SELECT STRCMP((SELECT 'a' COLLATE utf8_general_ci),(SELECT 'å' COLLATE utf8_general_ci)); -- '0' means identical
SELECT STRCMP((SELECT 'a' COLLATE utf8_danish_ci),(SELECT 'å' COLLATE utf8_danish_ci)); -- '-1' different
SELECT STRCMP((SELECT 'aa' COLLATE utf8_danish_ci),(SELECT 'å' COLLATE utf8_danish_ci)); -- '0' means identical

The utf8_general_ci and utf8_unicode_ci collations does not distinguish a and å (and also not ä and more accented a-variants):

SELECT STRCMP((SELECT 'ä' COLLATE utf8_general_ci),(SELECT 'a' COLLATE utf8_general_ci)); -- '0' means identical
SELECT STRCMP((SELECT 'ä' COLLATE utf8_danish_ci),(SELECT 'a' COLLATE utf8_danish_ci)); -- '-1' different

Peter
(not a MySQL person)
[1 Nov 2010 8:52] Peter Laursen
So you may create the table like this

CREATE TABLE test (
  id INT AUTO_INCREMENT,
  vers TEXT,
  PRIMARY KEY (id)
) CHARACTER SET utf8 COLLATE utf8_danish_ci;

or this

CREATE TABLE `test` (
  `id` INT (11) NOT NULL AUTO_INCREMENT,
  `vers` TEXT CHARACTER SET utf8 COLLATE utf8_danish_ci,
  PRIMARY KEY (`id`)
) ENGINE = INNODB DEFAULT CHARSET = utf8;

or 

write queries with a COLLATE clause(s) as documented here:
http://dev.mysql.com/doc/refman/5.0/en/charset-collate.html

Note that LIKE operator does not support COLLATE. It executes but is ignored.
SELECT 'a' LIKE 'å' COLLATE utf8_danish_ci; -- '0'
(what I think I will report as a bug myself or doc request at least)
[1 Nov 2010 9:01] Peter Laursen
Just FYI I have created http://bugs.mysql.com/bug.php?id=57884
(let us see what they say about this!).
[1 Nov 2010 9:53] Peter Laursen
one more comment: the reason whh you experience that latin1 solves this for you probably is that the default latin1 collation is 'latin1_swedish_ci'.  'å' is a native Swedish character and is handled by 'latin1_swedish_ci'.  But the default utf8 collation is not 'swedish', it is 'general'.
[1 Nov 2010 16:40] Vegard Hanssen
Can you tell me why a = å in utf8_general_ci? Shouldn't they be different anyway? There is no language where å = a, so why do you get a match?
[1 Nov 2010 16:52] Peter Laursen
except for Nordic languages (and maybe a few more).  'å' is a completely *unknown* letter.  It will have to be set equal to something *known* by the actual language.

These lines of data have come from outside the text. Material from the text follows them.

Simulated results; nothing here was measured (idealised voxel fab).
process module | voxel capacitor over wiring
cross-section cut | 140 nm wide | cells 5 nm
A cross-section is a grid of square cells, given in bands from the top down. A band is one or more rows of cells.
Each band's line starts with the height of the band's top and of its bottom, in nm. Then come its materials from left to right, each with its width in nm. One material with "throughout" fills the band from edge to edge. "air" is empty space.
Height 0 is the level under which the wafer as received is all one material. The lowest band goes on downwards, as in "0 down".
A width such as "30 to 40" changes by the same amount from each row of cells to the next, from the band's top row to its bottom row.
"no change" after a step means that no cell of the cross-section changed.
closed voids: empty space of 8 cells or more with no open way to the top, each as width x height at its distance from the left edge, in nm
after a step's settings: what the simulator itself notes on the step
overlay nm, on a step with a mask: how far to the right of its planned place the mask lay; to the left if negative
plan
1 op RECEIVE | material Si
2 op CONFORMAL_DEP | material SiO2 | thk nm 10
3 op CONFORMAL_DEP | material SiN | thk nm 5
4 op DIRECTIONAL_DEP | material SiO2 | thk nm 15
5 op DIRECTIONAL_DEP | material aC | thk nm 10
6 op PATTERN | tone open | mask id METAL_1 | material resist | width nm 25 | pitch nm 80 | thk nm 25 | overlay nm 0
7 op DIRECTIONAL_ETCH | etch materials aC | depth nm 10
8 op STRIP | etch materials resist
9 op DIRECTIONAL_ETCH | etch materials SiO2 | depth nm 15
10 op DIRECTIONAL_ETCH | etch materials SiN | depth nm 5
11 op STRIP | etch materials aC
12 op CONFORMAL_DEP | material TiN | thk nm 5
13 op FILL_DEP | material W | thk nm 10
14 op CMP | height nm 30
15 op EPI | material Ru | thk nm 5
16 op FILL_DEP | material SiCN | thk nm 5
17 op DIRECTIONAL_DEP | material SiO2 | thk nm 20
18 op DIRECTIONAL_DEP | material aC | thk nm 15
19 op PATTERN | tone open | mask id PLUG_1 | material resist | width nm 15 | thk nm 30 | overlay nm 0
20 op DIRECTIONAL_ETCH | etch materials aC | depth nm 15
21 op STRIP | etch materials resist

This is the same in oracle for instance (though Oracle has both more and more well-designed collations than MySQL).  SQL standards define collation like that as far as I understand.

Also in Danish collation 'ü' is set equal to to 'y' the same way because 'ü' is not part of the Danish alphabet - it is a character *unknown by danish*.  But the letter may occasionally occur in foreign names etc, so some 'rule is required'. Another example is 'i' in Turkish. There are two variants: 'i with a dot' and 'i without a dot' ("ı").  Only Turkish collations distinguish those. 

Now 'general' does not really denote any specific language - and I (and others) have complained about incompabilities between default latin1 and utf8 collations before.  

I think MySQL should create a utf8_western_ci collation where every character in ANSI/western codepage is distint (and maybe make it default utf8)
[1 Nov 2010 17:21] Peter Laursen
If you wnat every character distinct you may use a binary collation (utf8_bin).  But then also LOWERCASES and UPPERCASES are distinct.
[3 Nov 2010 17:12] Peter Gulutzan
It does appear that the bug reporter
changed from latin1_swedish_ci to
utf8_general_ci collation.
If so, "Not a bug" will be appropriate.
[3 Nov 2010 17:20] Vegard Hanssen
I will still call this a bug, but I'm closing the case soon. I solved my problem with creating a lowercase column where I can do a utf8_bin collation search.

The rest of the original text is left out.